Diana Scott, U.S. Human Capital Center Leader at The Conference Board, says the hiring outlook reflects a longer-term view of workforce needs.

“Organizations really are doing a little bit of hoarding of talent,” she says. “They’re trying to hang on to their talent, and they’re putting more effort into ways to engage. They’re thinking hard about the talent pipeline and how to make sure they keep the people they really need.”

Despite the headlines, the fundamental issue for many organizations hasn’t changed: how to secure the skills they will need in the years ahead.

Finding talent is one thing. Keeping it is another.

While hiring plans remain steady, retention continues to be a sticking point. According to the survey, just 34% of CHROs expect retention to improve, while 19% expect it to worsen, and nearly half expect it to stay the same.

Scott explained that top talent still has options, and organizations are under pressure to offer more than just compensation, with culture, flexibility, development, and purpose all playing an important role in whether employees stay.

“Good people are going to have options,” Scott said. “You have to be creative about how you show that your organization actually cares about them. It’s not just about the money anymore. You have to offer more than that.”

That shift is forcing companies to rethink what they offer employees and how they communicate value. The relationship is increasingly seen as a two-way exchange rather than a transactional one.

“They have to feel like they’re getting something out of it too,” Scott said. “You’re going to help them learn and grow, and you’re going to invest in them. It has to be a reciprocal arrangement.”

Read more: Your employees are happy. They’re still leaving. What are you missing?

At the same time, organizations are looking further ahead. Workforce planning is no longer just about filling immediate gaps. It is about building sustainable pipelines, particularly as demographic and technological shifts reshape the labor market.

Retirements are accelerating, and skill demands are evolving rapidly. Scott says AI isn’t replacing jobs at scale, but it is changing what skills are required and how work gets done.

“There’s an aging population, people are leaving the workforce, and there’s a skills gap,” Scott says. “As technology advances, there’s a need for new skills. CHROs are thinking about how they’re going to replace and find those skills for the future.”

That makes early-career hiring a critical piece of the strategy. Cutting back too aggressively at the entry level may solve short-term cost pressures, but it creates longer-term risk.

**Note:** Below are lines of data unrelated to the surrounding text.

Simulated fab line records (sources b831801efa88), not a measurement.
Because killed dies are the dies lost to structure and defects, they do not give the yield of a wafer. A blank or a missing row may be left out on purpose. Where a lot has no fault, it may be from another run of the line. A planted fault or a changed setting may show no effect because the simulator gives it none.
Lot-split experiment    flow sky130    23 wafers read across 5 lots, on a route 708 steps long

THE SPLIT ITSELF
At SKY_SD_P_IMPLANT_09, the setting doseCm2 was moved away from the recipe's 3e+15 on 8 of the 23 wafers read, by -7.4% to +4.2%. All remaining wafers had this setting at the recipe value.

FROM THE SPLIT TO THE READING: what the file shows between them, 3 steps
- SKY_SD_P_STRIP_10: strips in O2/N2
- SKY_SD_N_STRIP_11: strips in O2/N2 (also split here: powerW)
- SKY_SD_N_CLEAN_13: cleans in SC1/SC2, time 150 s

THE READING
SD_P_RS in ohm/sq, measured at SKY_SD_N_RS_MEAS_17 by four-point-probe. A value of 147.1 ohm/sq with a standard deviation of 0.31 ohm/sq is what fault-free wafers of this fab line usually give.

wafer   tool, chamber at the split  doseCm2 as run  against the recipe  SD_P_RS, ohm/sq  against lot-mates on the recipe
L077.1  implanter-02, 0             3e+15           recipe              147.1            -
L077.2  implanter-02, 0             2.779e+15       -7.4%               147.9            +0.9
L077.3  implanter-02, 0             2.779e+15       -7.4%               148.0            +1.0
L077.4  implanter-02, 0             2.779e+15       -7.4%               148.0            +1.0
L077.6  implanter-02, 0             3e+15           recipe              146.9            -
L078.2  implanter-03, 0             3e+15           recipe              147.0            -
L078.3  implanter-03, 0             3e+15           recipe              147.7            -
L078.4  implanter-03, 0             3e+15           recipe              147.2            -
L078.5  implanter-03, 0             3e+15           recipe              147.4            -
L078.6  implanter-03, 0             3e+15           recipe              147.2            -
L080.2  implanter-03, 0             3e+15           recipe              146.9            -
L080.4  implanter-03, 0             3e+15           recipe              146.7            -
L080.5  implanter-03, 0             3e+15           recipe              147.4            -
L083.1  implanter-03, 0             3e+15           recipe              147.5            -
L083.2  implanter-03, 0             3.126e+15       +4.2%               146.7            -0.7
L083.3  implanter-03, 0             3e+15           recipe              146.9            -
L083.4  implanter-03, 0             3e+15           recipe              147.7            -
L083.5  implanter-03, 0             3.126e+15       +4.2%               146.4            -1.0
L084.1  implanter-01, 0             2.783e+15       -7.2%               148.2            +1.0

“I think it’s short-sighted to think you can just cut that entry-level workforce,” Scott says. “If you don’t build that pipeline now, how are you going to fill those roles later?”

Confidence is rising, but so are expectations. Organizations that invest in retention and take a longer view of their talent pipelines will be better positioned for what comes next. Those that don’t may find their talent pipeline running dry.